I work in healthcare and work with some very, very intelligent people. (For anonymity’s sake, we shall call those referred to in this post “Doctors”.)
Let me preface this by stating that most of the people that I work with are quite kind and personable. Also, I know the dangers of judging another’s humility and/or pride but am simply using it as an example to get to the teaching point.
There are a few doctors that I have worked with who seem to think that since they have an “M.D.” after their name that they should be excused from common courtesy. To avoid dwelling on this, I will give just a quick example. The other day I was walking down the hall, and a doctor was walking pretty parallel to me. He slowed down as we approached some double doors and I thought, “Well, I guess I’ll get the door.” I opened the door and held it as he sauntered through. He did not say “Thank you”, he did not look at me or acknowledge me in any way. Later that day, it happened again with a different doctor. I came home and complained to Doug about them not even having the manners to say “Thank you” and I said, “What would their mothers say!?” Doug happened to know one of their mothers and explained that she would probably be very disappointed in her son.

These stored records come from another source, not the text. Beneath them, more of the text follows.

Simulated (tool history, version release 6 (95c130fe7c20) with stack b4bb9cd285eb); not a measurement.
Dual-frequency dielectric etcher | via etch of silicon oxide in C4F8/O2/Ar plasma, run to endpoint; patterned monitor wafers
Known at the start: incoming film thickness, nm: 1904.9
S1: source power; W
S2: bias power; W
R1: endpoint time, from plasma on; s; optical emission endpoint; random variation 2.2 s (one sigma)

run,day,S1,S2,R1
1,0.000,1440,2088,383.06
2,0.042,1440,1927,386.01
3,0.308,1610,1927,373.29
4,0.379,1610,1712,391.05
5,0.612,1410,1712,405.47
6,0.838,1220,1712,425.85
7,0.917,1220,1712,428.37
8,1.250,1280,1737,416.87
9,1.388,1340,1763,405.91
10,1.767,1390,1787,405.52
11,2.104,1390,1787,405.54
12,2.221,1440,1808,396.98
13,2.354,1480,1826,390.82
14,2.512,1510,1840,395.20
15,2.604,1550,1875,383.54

I couldn’t help but think of some of the conversations I have had with John about the importance of being more kind to people that are not as talented or skilled as he is. We were originally talking about how Spencer is physically smaller than John and therefore John needs to be less rough when playing with Spencer compared to when he is playing with Dad. The lesson continued as we talked about how the Savior was more amazing than everyone but he never denied help or common courtesy to others. Even though everyone was “below” him, he treated them as equals. That can be a difficult concept, no matter your age or circumstance.
We have a neighbor boy who, from what we have witnessed, comes from a pretty rough family life. He likes to taunt John by riding his bike or scooter up and down the sidewalk by our house or even into our driveway. I haven’t hear him actually say anything but he’ll just stare John down or point at the emblems on his hat while riding by. John is intrigued and just watches him. I don’t love the idea of John befriending him but part of me is a bit torn. How do you, my friends and readers, balance the concern for a friend being a bad influence on your kid with the possibility of your kid being a much-needed good influence on a friend? It’s tricky, right? This kid just seems mean and rough. It seems he is going to be in so much trouble by the time he is 10. It scares me to have him at all associated with us but another part of me says, “Try to change his stars. Invite him over for dinner.”